Galleries get ready to rock

七月 19, 1996

It is just as well that the birds in London's Natural History Museum are dead and stuffed. They lie in rows inside mahogany cases, sharing a conventional museum existence with miscellaneous fossils, ossified tree stumps and skeletons.

Dead, they are unaware that tomorrow the doors to the adjacent geological galleries will be thrown open to allow a blast of the latest in high-technology exhibitry to rush into their more sober halls.

On Saturday the public will see the first fruits of a Pounds 12 million project to turn the geological museum into what can only be called an "earth science experience".

Serried cases of minerals and metals, the geological counterparts of stuffed birds, have been banished to temporary exhibition space. In their place will be a cascading journey through volcanoes; earthquakes as realistic as the Health and Safety Executive would allow; drifting continents; and swirling waters reproducing the erosion of the mountainous products of plate tectonics.

The project is the most ambitious the museum has ever undertaken. It has built some pioneering exhibitions in the life sciences over the past 20 years. More recently it decided that geology's image needed modernising. Surveys showed the public thought it boring and irrelevant.

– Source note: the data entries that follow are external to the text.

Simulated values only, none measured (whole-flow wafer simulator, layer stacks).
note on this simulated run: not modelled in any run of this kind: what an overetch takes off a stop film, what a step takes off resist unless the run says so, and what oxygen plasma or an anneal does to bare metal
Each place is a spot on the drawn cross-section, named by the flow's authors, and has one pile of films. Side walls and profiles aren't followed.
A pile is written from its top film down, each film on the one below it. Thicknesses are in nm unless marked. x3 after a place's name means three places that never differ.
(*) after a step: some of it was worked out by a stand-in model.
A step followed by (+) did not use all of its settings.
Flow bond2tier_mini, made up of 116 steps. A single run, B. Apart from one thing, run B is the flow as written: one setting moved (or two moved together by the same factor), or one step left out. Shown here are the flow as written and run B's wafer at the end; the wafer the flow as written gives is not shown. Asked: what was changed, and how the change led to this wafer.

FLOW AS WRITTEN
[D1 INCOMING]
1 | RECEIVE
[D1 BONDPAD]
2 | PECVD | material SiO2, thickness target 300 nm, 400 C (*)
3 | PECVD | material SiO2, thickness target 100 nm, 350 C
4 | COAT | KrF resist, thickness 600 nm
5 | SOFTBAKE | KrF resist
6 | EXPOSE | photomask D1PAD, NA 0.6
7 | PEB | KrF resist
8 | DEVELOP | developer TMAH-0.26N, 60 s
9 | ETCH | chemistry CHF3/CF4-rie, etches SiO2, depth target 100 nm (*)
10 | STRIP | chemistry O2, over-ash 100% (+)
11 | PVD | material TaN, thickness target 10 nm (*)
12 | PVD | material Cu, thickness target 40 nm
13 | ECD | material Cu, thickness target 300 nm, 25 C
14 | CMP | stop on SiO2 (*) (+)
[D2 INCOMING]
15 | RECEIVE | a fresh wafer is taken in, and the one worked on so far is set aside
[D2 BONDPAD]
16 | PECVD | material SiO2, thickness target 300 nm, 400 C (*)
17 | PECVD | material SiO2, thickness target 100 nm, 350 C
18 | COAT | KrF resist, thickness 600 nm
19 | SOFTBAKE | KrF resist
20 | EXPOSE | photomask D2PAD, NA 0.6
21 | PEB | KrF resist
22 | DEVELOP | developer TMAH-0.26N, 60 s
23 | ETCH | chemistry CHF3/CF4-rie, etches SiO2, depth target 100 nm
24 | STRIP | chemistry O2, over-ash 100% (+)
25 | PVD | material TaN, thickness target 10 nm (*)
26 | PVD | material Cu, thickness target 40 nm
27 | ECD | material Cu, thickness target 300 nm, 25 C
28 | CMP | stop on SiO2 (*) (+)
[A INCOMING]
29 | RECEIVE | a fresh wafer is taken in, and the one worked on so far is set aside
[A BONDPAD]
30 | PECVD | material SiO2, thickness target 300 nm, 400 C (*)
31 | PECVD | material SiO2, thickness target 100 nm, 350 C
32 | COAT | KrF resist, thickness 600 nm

Giles Clarke, head of exhibitions and education at the museum, says that today such galleries must be "competing for the public's leisure time - with shopping, sitting in front of the television and football".

So from tomorrow the earth galleries will exude the excitement of earthly forces. The visitor enters through a hall of cathedral dimensions and almost religious atmosphere, its walls lined in grey slate etched with images of the solar system.

In place of an altar, however, there is a massive globe to worship, suspended in the air. It gazes down the hall like a disembodied eyeball. An escalator pulls the visitor up from the ground, through the rotating earth and on to the beginning of the exhibition.

Last week the galleries were still a building site. Through the scaffolding protruded the wreck of a car covered in volcanic ash and the corner of a Kobe supermarket that will shake just as supermarkets did during last year's earthquake, as revealed by supermarket security films. Further on a woman was pasting gold paint on to a model of the world's mountains.

The designers ranged from sculptors to academics to the design company responsible for the spectacular Museum of the Moving Image, Neal Potter.

"We tended not to put them all in the same room together," says Dr Clarke. But the result is not a theme park, he says.

"It is a very specialist business communicating scientific information to the public. Interpretation is really the critical thing. Rocks do not speak for themselves. We're very keen to make people realise that science is a happening activity, to take people along in the process."

Visitors will be encouraged to think about how to study what they see. They will be shown, for example, the tools of the geologists' trade: monitors at the top of the escalator flash the details of recent earthquakes.

Nevertheless, some may cringe to see supermarkets and collapsing walls judged a better use of space than precious specimens, although there will be many of these scattered through the galleries.

The old galleries were filled with specimens. But they were built as a working geologists' museum and have gradually lost that role, more so since the British Geological Survey parted company from the geological museum, left the site and handed the galleries to the Natural History Museum in 1985.

Academic geologists are delighted with the potential of the galleries to improve the image of geology, claims Dr Clarke. So those who suffer most from the renovation will probably be amateur geologists who do not need things explained from scratch.

"They were very concerned that we shouldn't clear away all the specimens," says Dr Clarke. He hopes such people will find valuable a soon-to-be-built resources centre. This and three other galleries will be added over the next two years.

When those galleries are ready, the cultural change from geological museum to "mind-blowing journey through the centre of the earth", as the museum's publicity material terms it, will be complete.